A collection of reviews of films from off the beaten path; a travel guide for those who love the cinematic world and want more than the mainstream releases.
Sunday, November 13, 2011
Empty Beach (1985)
DB here. Reg returns with what he calls an Unsolicited Review. Solicited or not I'm happy to have yet another review from our correspondent from Australia.
Peter Corriss is an Australian university professor who writes Chandlerian detective novels as a side-line. This 1985 effort marks the only attempt so far to turn his books into film.
The first thing to say about this film is that the cinematography is gorgeous and Sydney has never looked better and the art director's emphasis on the colours blue and white serves the sun-drenched daylight scenes very well, and the brightness is actually a very clever idea for a film which is obviously working every film noir trope in the book.
The plot kicks off with Corriss' unashamed Phillip Marlowe analog hero, Cliff Hardy, being hired by Marion Singer, a widow all in white. Her much older, property-developer and businessman husband went out for a day's sailing two years earlier and disappeared at sea. Now she has received an anonymous note saying that the writer has seen him back in Sydney and he's in rough shape. If you know Chandler, it won't surprise you that Hardy discovers that Singer had some very dodgy business interests and a lot of people who wanted him dead, and if you know film noir, you already know who the real villain of the movie is.
And what follows is a war between the script and the art director.
Bryan Brown actually makes a good fist of the Marlowesque Hardy, but almost without exception, (John Wood manages to hold his own as the put-upon police detective-sergeant,) every other acting performance in this film is atrocious. Special mention should go to Ray Barrett who should consider himself lucky that the set-designers weren't using lead-based paint. because his scenery-chewing villainy would surely have given him a lethal dose.

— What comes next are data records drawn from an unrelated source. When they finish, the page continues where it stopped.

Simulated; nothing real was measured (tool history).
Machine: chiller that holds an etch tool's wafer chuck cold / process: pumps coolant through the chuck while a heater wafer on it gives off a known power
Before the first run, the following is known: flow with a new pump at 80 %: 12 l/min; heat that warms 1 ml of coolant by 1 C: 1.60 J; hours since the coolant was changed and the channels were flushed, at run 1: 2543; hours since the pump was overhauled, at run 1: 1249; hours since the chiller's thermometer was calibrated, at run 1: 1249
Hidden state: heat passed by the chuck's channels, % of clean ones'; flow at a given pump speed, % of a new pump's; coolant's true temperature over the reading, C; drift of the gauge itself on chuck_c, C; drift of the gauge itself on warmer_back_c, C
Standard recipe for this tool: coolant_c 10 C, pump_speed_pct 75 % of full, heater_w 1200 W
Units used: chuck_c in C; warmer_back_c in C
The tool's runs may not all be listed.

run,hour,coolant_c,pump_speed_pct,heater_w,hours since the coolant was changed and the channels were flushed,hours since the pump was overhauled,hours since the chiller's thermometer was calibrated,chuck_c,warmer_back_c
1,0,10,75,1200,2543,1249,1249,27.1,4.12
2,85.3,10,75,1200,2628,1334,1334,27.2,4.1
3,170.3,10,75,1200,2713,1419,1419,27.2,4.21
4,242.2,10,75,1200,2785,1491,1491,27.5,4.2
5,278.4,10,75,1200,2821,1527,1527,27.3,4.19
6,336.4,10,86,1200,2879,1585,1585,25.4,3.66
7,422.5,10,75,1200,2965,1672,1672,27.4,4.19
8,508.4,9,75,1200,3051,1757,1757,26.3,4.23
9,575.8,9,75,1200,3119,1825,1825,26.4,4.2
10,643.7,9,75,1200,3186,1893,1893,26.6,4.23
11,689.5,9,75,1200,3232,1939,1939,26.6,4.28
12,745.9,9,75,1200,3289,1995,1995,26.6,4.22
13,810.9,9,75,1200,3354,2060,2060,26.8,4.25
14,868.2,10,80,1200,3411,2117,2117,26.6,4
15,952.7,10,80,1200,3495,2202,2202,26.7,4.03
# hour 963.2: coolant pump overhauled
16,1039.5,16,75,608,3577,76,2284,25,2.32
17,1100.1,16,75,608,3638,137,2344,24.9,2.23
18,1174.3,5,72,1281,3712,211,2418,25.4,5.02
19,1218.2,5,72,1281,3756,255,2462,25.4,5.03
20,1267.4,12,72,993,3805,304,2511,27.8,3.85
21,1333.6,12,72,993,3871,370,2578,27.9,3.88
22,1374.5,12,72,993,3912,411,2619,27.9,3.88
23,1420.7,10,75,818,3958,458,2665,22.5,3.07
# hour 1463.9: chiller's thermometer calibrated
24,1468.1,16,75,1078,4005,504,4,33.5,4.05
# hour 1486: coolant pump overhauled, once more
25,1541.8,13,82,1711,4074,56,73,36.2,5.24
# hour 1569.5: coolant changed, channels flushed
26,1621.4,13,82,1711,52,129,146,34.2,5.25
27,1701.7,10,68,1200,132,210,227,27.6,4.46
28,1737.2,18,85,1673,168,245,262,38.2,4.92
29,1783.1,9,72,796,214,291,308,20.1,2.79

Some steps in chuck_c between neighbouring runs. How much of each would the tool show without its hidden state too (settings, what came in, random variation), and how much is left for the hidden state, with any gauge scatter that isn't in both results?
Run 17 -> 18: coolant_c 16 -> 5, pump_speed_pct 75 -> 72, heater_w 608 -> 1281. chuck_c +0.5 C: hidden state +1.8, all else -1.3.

And the plot quickly becomes so byzantine that having watched it about twenty times, I still don't know how the sub-plot involving Leon, the homeless guy connects in.
But it is sumptuous to watch and Brown gets to deliver one of the best introduction lines in cinematic history: "The name's Cliff, you should drop over some time.
The Empty Beach is a deeply flawed movie, but most of those flaws are due to over-ambition.